Write Better Sales Emails with the Right CRM

Kristen Traynor
Underground Creative
5 min readFeb 12, 2018

Customer Relationship Management (CRM) systems have long been loved by marketing professionals who use them in conjunction with marketing tools to optimize the success of their campaigns. However they can be just as powerful (if not, more so) if used by your sales team to write better sales emails.

CRMs are software systems that store prospect and customer information — things like name, company, email address, phone number, and any other information that you might want to refer back to. These systems also help you to track interactions with your contacts, including emails, phone calls, voicemails, and meetings.

And, if integrated with your Content Management System (CMS), a CRM can also be used to track website visits (including what pages a prospect viewed and for how long) and they can even help serve up “smart” content to a prospect based on his or her interests.

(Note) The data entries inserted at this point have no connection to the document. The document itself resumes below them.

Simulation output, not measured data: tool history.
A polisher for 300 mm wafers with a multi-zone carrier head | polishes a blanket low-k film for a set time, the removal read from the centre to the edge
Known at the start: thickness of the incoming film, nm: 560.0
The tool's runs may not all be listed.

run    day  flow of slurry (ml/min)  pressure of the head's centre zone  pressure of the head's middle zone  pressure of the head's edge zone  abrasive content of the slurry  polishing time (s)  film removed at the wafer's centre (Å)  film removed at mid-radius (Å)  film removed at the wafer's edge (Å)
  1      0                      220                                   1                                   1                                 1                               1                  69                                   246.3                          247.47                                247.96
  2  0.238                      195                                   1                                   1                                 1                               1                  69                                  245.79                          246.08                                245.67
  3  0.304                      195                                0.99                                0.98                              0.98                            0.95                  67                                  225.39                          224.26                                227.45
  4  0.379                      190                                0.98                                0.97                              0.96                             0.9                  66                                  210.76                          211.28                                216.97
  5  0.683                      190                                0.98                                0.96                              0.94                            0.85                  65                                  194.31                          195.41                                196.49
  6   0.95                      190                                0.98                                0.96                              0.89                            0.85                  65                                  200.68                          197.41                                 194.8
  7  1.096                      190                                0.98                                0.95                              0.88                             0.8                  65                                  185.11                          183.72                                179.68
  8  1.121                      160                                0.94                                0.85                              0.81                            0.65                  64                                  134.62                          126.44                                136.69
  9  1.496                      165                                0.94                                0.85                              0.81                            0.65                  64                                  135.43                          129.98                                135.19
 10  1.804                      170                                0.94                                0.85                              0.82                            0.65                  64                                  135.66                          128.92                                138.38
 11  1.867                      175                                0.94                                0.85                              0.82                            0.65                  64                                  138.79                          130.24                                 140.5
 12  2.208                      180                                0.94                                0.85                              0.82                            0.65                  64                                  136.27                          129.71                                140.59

CRMs foster effective collaboration between marketing and sales teams, allowing them to share resources without duplicating their efforts.

Most significantly for the sales team though, CRM systems can help craft highly-relevant, timely emails that cut through all the clutter in prospects’ inboxes. Want to know more? Here’s how your sales team can use a CRM system to write better sales emails.

Research

CRM systems are a treasure trove of valuable data. Before you ever make contact with a prospect, you can check the CRM system for things like geographic location, company size, number of employees, revenue, and more. Once you identify leads that are a good fit for your product or service, you can carefully customize and personalize your emails to get the conversation started around prospects’ plans, goals and challenges.

Context

81% of people conduct research online before ever talking to a salesperson. This makes “cold calling” less and less effective. But, a well-timed email filled with relevant context is one of the most valuable tools in your sales arsenal. The context of your email can be informed by things like the prospect’s industry, role, interests, common connections that you share, actions they’ve taken on your website or previous social media interactions. All of these things help you to write better sales emails by providing you with insight into what they’re interested in and how they like to interact best.

Personalization

One of the biggest advantages of CRM systems is that they allow sales reps to make more productive use of their time. Email templates help to eliminate repetitive tasks such as typing and sending practically identical emails over and over. But just because your email is built using a template, it doesn’t have to sound like it. Email templates aren’t the same as email “automation” you might hear the marketing team talking about. With email templates, salespeople can personalize prospecting emails with contextual data and greatly improve the likelihood that the prospect will open the email. In fact, research shows that emails with personalized subject lines are 26% more likely to be opened.

A/B Testing

Some subject lines work better than others, as do some CTAs, layouts, and countless other variables. A CRM with A/B testing capabilities allows sales reps to optimize their emails for the greatest open and click-through rates. As long as you’re testing one variable at a time, there’s no limit to the tweaks you can make to create the “perfect sales email.”

Build Relationships Using Social Media

Salespeople can improve the likelihood of connecting with prospects via email by first reaching out to them on social media. People are more likely to engage with you via email if they have an existing relationship with you on social media (or at least recognize your name). A CRM system with social media integration can automatically pull in all social accounts related to the email address you have on the contact record. Using that information, you can reach out on social media to make the first contact by following their account, liking, sharing or retweeting their content, or commenting on their posts to start a conversation. Doing so will provide them with a sense of familiarity when you reach out with your sales email. You can even mention the social exchange in your subject or first couple of lines of text.

Time it Right

Geography alone makes knowing when to send emails difficult, but when you throw in personal behavioral patterns it’s almost impossible to know when the best time to send an email is. However, that’s all changing with CRMs like HubSpot which optimize email sends based on a recipient’s previous email engagement. Previous email opens are used to determine when that individual is most likely to read and respond to email. This gives your sales reps a competitive advantage when trying to cut through inbox clutter.

Add Meeting Links

Another way to write better sales emails is by cutting down the number of emails required just to schedule a meeting. Instead of sending an email like, “Hey when’s a good time for you to meet?” or even, “Are you free on Tuesday for lunch?” sales reps can cut out all the back and forth by adding a link to their calendar to their email. Personalized meeting links give prospects an easy way to book time and free up their time (and yours) for more productive tasks.

The world of sales prospecting has changed. Buyers are no longer receptive to unsolicited “spam” and they are more likely to notice the difference when a carefully crafted, highly-relevant email lands in their inbox. CRM systems offer plenty of ways to get people to notice your email. And that could be the difference between getting ignored and making the sale.

If you need help to write better sales emails, or to you want to lean other ways to sell better and faster, download our free guide.

Originally published at blog.undergroundcreativegroup.com.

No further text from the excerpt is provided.